For my workload, the token overhead is negligible. A developer session that queries the graph 20 times costs maybe 15k extra tokens from tool definitions. At $3/million tokens, that’s under half a cent per session.

What FastMCP gets right

FastMCP is a Python library that turns decorated functions into MCP tools:

@mcp.tool()
async def get_blast_radius(symbol: str, depth: int = 2) -> BlastRadiusResult:
    """
    Returns all symbols that would be affected if the given symbol changes.
    Traverses the CALLS_INTO graph in reverse (callers, not callees).
    """
    return await graph.blast_radius(symbol, depth)

That’s it. No OpenAPI spec, no serialisation boilerplate, no versioning headaches. The schema is inferred from the type hints and docstring.

The DX is genuinely good, and for a solo builder that matters.

Where I’d reconsider

If Loom ever adds a batch analysis mode — “check drift across all 200 modules” — that’s a different workload. High-frequency, automated, no human in the loop. At that point I’d expose a separate REST endpoint for batch jobs and keep MCP only for interactive sessions.

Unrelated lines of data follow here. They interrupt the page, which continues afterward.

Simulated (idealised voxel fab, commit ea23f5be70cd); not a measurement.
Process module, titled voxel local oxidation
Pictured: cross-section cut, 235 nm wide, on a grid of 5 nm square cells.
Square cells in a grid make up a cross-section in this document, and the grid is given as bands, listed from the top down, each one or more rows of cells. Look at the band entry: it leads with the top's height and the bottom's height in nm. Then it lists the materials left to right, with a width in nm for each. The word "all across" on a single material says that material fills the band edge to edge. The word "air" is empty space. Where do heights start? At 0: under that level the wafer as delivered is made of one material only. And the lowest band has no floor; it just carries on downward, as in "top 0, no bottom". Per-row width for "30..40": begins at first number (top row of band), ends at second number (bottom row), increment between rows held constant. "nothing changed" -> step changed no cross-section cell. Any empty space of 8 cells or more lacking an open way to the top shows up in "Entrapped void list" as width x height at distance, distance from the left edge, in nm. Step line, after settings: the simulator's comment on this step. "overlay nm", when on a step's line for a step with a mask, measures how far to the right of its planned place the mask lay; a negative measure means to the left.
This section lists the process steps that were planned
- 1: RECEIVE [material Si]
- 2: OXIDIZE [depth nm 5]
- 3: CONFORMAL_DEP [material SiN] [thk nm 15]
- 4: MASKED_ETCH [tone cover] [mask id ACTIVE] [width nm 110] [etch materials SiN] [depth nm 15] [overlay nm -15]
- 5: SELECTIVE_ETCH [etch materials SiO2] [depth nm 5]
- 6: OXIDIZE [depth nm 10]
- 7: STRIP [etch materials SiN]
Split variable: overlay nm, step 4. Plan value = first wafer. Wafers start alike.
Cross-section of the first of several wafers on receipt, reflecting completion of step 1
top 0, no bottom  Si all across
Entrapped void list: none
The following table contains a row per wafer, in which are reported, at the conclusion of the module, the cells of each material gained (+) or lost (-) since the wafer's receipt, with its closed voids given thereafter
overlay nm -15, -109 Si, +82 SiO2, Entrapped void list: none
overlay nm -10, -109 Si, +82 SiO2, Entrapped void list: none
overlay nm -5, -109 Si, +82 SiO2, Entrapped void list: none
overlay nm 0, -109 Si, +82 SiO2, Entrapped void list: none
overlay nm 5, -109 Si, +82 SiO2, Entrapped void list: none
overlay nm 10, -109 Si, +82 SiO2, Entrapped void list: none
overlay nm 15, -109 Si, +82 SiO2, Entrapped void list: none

But that’s a v0.3 problem.

The broader lesson

Transport choice is workload-specific. The right answer for Perplexity’s infrastructure isn’t the right answer for a code intelligence tool used by individual developers. Don’t cargo-cult architecture decisions from companies with 100x your scale and a completely different usage pattern.

Build for your actual workload. Revisit when the workload changes.